Our Brains Are Not Shrinking

False Alarm

Last year a research article made headlines because it reported that starting about 3000 years ago the human brain started shrinking. The authors hypothesized that this may have occurred “from the externalization of knowledge and advantages of group-level decision-making due in part to the advent of social systems of distributed cognition and the storage and sharing of information.” They came up with this conclusion because that is what occurs in ants, ” the insights ants offer can broadly inform us of the selective forces that influence brain size.”

Not So Fast

The fact that the researchers are making a global statement about humans and the fact that the basis for their hypothesis comes from ants suggests that this finding about our brains shrinking should be suspect.

And in fact is should be. A recent research article rebuts this finding. The original article used flawed analyses to arrive at a false conclusions. There has actually been no change in human brain size in the last few thousand years. I am quite sure that this rebuttal will not generate headlines though, unlike the flawed findings of the original article.

Social Sciences Need Discipline

In physics and other physical sciences, experimental results are not trusted unless they have been replicated independently at least once, and preferably more often. This tends to reduce the frequency at which mistaken results are published.

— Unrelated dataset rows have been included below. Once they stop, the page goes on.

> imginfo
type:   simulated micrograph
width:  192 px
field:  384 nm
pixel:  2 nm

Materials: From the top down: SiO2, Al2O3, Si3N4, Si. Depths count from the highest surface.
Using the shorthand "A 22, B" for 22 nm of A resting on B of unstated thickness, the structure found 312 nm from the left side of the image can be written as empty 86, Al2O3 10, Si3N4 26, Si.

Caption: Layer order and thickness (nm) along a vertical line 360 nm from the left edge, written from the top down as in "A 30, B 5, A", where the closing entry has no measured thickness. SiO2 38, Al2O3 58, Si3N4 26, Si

Social sciences need similar self-discipline. This is difficult because the results from social science have more emotional charge and therefore are more likely to be picked up by the popular press. Social scientists also, like most humans, enjoy attention and therefore may promote their work to the public before any independent validation supports their findings. This tendency is compounded when the findings have commercial applications.

None of this is going to change quickly. We can protect ourselves from being misled to some extent by having a doubtful attitude toward social science research that makes global statements about humans or large groups of humans.